October 30, 2006

File Sharing Strategy

Version Control
Streams & Branches

File sharing in Surround SCM allows a single copy of a file to exist in multiple repository locations. Since the file is shared, if it is ever updated all locations will reflect those updates simultaneously. There are several best practice suggestions and caveats associated with file sharing. It is important to understand how the Surround SCM architecture facilitates file sharing so that best practice strategies can be devised early on to help you get the most out of file sharing with the least amount of effort. [toc]

What is File Sharing?

File sharing is the practice of taking one copy of a file and making it available in multiple repository locations. This is similar to how symlinks work on UNIX or how junctions work on NTFS. The Surround SCM database uses reference points to identify where the file is available, but internally there is only one single database object reflecting the changes made to the shared file. Meaning, it is acting as a true share with only one copy of the file in existence, as opposed to creating unique copies of the file and synchronizing changes when they are made.

Why Use File Sharing?

Sharing is a useful feature with many applications. For example, if a EULA file is identical across several projects, the EULA text file or Word doc can be shared in each project repository. If an update is made to the EULA file then those updates will automatically be included in the next release of any of the projects that contain the shared document.

Moving Files

Sharing files also has an important role in Surround SCM in order to move files while retaining all the past history. To move a file in Surround SCM it is necessary to first share the file to the new location and then to perform a separate action of removing the original file (move) or to perform a break share on the file (copy).

Sharing and Branches

Sharing in Surround SCM is performed between repositories. When a branch is created in Surround SCM, it is like creating a duplicate copy of the repository for the purpose of isolating changes between the two copies (although no file copies are actually created in the Surround SCM database). Existing file shares are replicated on new branches when they are created. Changes to these shares can be promoted and rebased like non-shared files. If new shares are created in a branch then promote and rebase can be used to re-create that share in other branch locations.
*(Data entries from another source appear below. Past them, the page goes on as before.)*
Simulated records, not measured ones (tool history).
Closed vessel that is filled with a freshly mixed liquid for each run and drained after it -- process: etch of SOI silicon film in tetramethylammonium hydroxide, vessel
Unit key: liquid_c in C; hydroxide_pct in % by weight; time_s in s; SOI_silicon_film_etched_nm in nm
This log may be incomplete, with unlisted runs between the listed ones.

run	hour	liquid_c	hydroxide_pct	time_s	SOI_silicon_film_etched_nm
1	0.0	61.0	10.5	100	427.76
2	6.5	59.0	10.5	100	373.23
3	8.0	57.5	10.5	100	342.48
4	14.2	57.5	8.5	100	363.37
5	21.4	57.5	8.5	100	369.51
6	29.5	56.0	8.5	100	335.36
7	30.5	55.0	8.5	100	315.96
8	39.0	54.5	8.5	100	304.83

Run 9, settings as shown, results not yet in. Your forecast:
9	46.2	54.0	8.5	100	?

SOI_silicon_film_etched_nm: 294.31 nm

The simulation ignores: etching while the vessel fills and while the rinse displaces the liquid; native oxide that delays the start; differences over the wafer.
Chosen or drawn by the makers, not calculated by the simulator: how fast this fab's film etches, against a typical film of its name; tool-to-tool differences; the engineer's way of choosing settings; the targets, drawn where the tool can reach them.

Consider the Common Ancestor

Surround SCM branches support recursive merge operations (promote and rebase). These activities use what is called 'Common Ancestor Merging'. The common ancestor is the originating file that is used to compare one or two sets of changes, allowing 2-way and 3-way merges to be performed automatically during promote and rebase. Only new changes are incorporated into these merge operations, making it impossible to double merge a change or re-merge an old change. Common ancestor detection can affect file sharing in a couple of ways. In order to promote and rebase in Surround SCM a file can only have one common ancestor. You cannot merge a file that is shared on one branch, and unshared on another branch, since the two unique files cannot be merged into a single shared file. If a user tries to establish a share on a branch, and the share would create a scenario where two or more common ancestors exist, an error message will be returned and the share will not be created. For example, you run into this scenario if Repo1/filea.cpp and Repo2/filea.cpp are unshared files in some branches. You will not be allowed to establish a share between filea.cpp on another branch. To share the file, you need to remove filea.cpp from one of the two repositories then share the remaining file. If a share exists in a branch and you want to re-create that share in another branch, you must use promote and rebase to create it. This allows Surround SCM to establish the correct common ancestor with the share. To create a share using promote or rebase, select the file and choose Branch > Promote File or Branch > Rebase File. The file will show up as a new file in the Promote/Rebase Preview, but the shared file will be created when the promote or rebase happens. This same procedure can be used if you removed a shared file then want to re-establish the file as shared between the two locations.

Break Share

Surround SCM allows a share to be broken at any time. This allows the two files to function as unique copies, storing any future changes independent of one another. To move a file in Surround SCM, you can share it to the new location then remove the original copy. The share will be broken, and the file and its complete history will only exist in the new location. Breaking shares can also be propagated between branches. If you break a share in the mainline and rebase the file that was broken, it is possible to have that break share operation replicated to the child branch.

Global Break Share

Sharing can be replicated across many different branches. There maybe a scenario where a file should be unshared for all branches. Global Break Share, which is an administrator feature, will execute a break share for all branches.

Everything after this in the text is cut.